Top Five Fridays - May 22, 2015 // Ski Industry News

Top Five Fridays - May 22, 2015: Lead Image

#1: Bored of Traditional Skiing? Check Out These New Ways to Ski.


For some people, skiing can get boring. Whether you’re at the same hill skiing the same runs every day, or you’re just tired of doing the same old tricks you’ve always done, most skiers have had days that were less exciting. We can only guess that’s what inspired these two videos:

Third Person "Video Game" Skiing

Soccer Skiing

#2: Utah Ski Resorts See Lowest Visits in the Last 9 Years


Top Five Fridays - May 22, 2015: Low Snow in Utah

Following up on our report last week regarding the Mountain Pact’s letter to the Department of the Interior, we have more news regarding the effects of climate change on the ski industry. According to Ski Utah, this season saw the fewest number of day visits to a resort within the last nine years. Many would blame the lackluster snowfall this season, with snow totals tallying up to less than half of their average.

#3: Chinese National Mogul Ski Team Training at Arapahoe Basin


The Chinese National Mogul Team's been relatively shy in front of the camera. In place of a photo, please enjoy this clip of China's current biggest contribution to skiing: The Chinese Downhill.

With freestyle skiing becoming more prevalent on a global stage following the 2014 Sochi Olympics, the Chinese National Mogul Ski Team has made it their goal to become one of the world’s most elite teams. Of course, they have a long ways to go. After being founded in 2007, the team was only able to send one athlete to represent their country at the 2014 Sochi Olympics.

That’s probably why the team made the decision to spend two months training at Arapahoe Basin with their coach Scott Rawls- former coach of the U.S. Mogul team. In an effort to help increase their overall skiing abilities and confidence, Rawls has had the team free skiing all over the mountain including some of the resorts more challenging terrain.

So if you’re still making turns up at Arapahoe Basin and you run into a Chinese skier in a red jacket that says, “China” on the back, then you might want to shake their hand. You may have just met an Olympian in the making!

#4: U.S. Ski Team Adds a National University Team


Top Five Fridays - May 22, 2015: Griffin Brown Joins U.S. Ski Team

Griffin Brown of the University of Vermont Ski Team. Photo Courtesy of the Waterbury Record.

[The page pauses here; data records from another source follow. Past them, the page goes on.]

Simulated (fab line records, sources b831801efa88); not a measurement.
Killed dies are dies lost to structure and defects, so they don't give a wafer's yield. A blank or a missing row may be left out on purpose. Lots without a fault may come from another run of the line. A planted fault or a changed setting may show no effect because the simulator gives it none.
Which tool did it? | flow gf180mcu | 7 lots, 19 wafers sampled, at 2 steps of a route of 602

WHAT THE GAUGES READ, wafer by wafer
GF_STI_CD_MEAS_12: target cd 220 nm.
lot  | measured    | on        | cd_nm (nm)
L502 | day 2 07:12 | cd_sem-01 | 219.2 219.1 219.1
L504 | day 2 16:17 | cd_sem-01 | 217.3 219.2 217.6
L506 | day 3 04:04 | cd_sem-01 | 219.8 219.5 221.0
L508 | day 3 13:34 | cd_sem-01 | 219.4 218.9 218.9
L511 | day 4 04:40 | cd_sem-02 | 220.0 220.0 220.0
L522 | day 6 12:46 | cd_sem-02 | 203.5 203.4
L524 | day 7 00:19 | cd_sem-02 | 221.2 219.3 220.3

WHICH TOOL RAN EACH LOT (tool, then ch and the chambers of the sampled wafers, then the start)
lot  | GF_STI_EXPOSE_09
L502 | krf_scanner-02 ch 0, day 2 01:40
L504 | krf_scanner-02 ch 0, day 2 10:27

Speaking of national ski teams, there’s some good news coming out of the U.S. Ski Team this week regarding college athletes. Until recently, ultra talented skiers in high school had a difficult decision to make their Senior year. Should they try and jumpstart their career as a ski racer by trying to make the U.S. Ski Team? Or, should they continue their education by attending college and competing on the collegiate level? To make the decision even more difficult, it’s been a long held belief that attending college often lowers a skier’s chances to make the U.S. Ski Team as they usually select skier straight out of high school and ignore those graduating college. This is in stark contrast to other professional sports organizations such as the NFL or NBA who typically select their talent from the pool of athletes who are ready to leave college.

All of that is, of course, until this past week when the U.S. Ski Team announced the creation of their “National University Team” for alpine ski racing. This new segment of their roster is intended to help develop the talent of collegiate skiers, making them even more prepared for the U.S. Ski Team upon graduation than the High School Hopefuls. Nominated for the team this year are Alex Leever (University of Denver), Brian McLaughlin (Dartmouth College), Garret Driller (Montana State University), Griffin Brown (University of Vermont), Sandy Vietze (University of Vermont), and Tanner Farrow (Westminster College). Congrat boys!

#5: And Now, the Edit of the Week:


The most impressive part of this edit probably isn’t the skiing. More likely, it’s the fact that Tim Swartz broke his leg half way through the season, and was still able to put together an edit with so many big lines, big drops, and big (sometimes double) backflips. With an edit this entertaining coming out of a season with low snowfall and a broken leg, you can put us in the group of people who’re excited to see what next year holds for Tim.